That certainly was my experience on a visit to Runnymede on October 31, from the moment we drove into the car park past The National Trust sign stating that we had arrived at “The birthplace of modern democracy.”
This place, in between Windsor and Staines in southern England, is best known for the role it played as the site by the banks of the River Thames where, on June 15, 1215, it is widely believed that King John affixed his seal to a document known as the Magna Carta, imposed upon him by a group of his subjects, the feudal barons, in an attempt to limit his powers by law and protect their rights.
Our visit to Runnymede was to enable our friends, Shel (my podcasting partner) and Michele Holtz, to see this place on their visit to the UK this past week. I’ve been here before, but the last time was well over 20 years ago.
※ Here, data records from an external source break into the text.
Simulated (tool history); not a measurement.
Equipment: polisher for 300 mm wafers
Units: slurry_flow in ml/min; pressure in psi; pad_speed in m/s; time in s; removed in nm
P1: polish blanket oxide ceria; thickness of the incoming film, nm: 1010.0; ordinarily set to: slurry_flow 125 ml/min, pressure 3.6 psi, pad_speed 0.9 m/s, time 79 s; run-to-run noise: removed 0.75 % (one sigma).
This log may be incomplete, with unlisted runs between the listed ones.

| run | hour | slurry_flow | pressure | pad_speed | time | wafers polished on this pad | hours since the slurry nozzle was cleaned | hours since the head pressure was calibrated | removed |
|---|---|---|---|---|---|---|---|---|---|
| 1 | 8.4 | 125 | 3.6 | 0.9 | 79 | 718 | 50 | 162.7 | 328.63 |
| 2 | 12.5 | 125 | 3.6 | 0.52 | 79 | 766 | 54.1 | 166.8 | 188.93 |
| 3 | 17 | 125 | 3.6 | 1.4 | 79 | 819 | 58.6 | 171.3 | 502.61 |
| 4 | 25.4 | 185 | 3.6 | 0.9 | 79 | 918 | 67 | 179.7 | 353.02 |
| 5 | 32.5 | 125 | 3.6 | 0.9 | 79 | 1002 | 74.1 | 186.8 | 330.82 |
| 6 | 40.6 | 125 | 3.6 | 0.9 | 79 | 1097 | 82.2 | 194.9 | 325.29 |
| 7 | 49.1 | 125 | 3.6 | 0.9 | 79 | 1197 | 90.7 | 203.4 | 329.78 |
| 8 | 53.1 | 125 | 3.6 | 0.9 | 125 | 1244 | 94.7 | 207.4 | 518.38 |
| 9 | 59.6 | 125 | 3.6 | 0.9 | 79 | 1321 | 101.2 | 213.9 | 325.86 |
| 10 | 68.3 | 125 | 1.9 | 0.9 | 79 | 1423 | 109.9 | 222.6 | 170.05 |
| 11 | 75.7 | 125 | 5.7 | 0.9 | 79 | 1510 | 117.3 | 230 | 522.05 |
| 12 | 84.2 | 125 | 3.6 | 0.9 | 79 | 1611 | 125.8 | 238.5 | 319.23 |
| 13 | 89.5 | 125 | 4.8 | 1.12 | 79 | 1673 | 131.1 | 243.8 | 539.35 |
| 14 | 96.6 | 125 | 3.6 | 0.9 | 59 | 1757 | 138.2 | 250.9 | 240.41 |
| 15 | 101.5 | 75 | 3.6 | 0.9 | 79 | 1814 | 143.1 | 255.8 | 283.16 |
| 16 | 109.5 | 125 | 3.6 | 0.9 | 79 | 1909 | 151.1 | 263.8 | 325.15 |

And so we strolled across the meadow on a beautifully sunny and unseasonably mild October morning to be at the place that marks a milestone in history that has had a direct influence on the fortunes of many countries over the centuries.
Without doubt, this place is one of major significance yet has none of the glitz or shallow commercialism that afflict so many places of historic interest.
The site where King John and the feudal barons gathered to consummate Magna Carta is tucked away among trees, with understated majesty in its location and its temple-like construction.
I hadn’t realized, until this visit, that the structure marking the physical place of Magna Carta was built and is maintained by the American Bar Association.
Yet it’s not hard to see why there is such a strong connection as the principles of Magna Carta are foundational to the American constitution and the shared belief between the UK and USA in the individual freedoms and rights of its citizens under the rule of law.
Within the temple-like structure sits the symbol of Magna Carta, a rounded tall stone obelisk with the simple words “To commemorate Magna Carta, symbol of freedom under law.”
This is about symbolism, which makes it easy for me to visualize the events that took place on this site in 1215.
I can imagine King John sitting here with those who spoke for the feudal barons, surrounded probably by entourages, soldiers and horses and other men.
The royal barge would likely have been moored at the riverbank.
What kind of gathering was it, I wonder. Given that John was forced to accede to the demands of the barons and so agree to the Magna Carta – the alternative being a bloody civil war – it was likely not a happy, smiling social gathering.
With the document now bearing the seal of King John it was a done deal, as it were. Yet the sealing in 1215 proved to be a failure in terms of preventing a bloody war as King John subsequently refused to accept and abide by the Magna Carta, the document he had sealed himself.
That led to a civil war known as The First Barons’ War from 1215 to 1217.
But, what took place at Runnymede on that June day in 1215 was an important part of the subsequent protracted historical process that eventually led to the rule of constitutional law in England and beyond.
You can read more in the Wikipedia entry, which has substantial links to other reference material on Wikipedia and elsewhere.
Another significant aspect of Runnymede, that we also visited, is a memorial to an event that occurred in the 20th century, almost 750 years after Magna Carta.
That event was the assassination of US President John F. Kennedy in November 1963, marked by a memorial and the acre of land in which it was placed, given to the United States: that acre of land is American soil.
These two sites of special interest, marking significant events centuries apart, are a good reminder of the connected values we hold dear in a turbulent world, and what they symbolize to each of us.
- If you’ve done the maths on the dates I’ve mentioned, you’ll note that next year, 2015, is the 800th anniversary of Magna Carta. I expect we’ll see more mentions of Magna Carta leading up to next June, which I hope will lead to greater discussion about and understanding of its principles.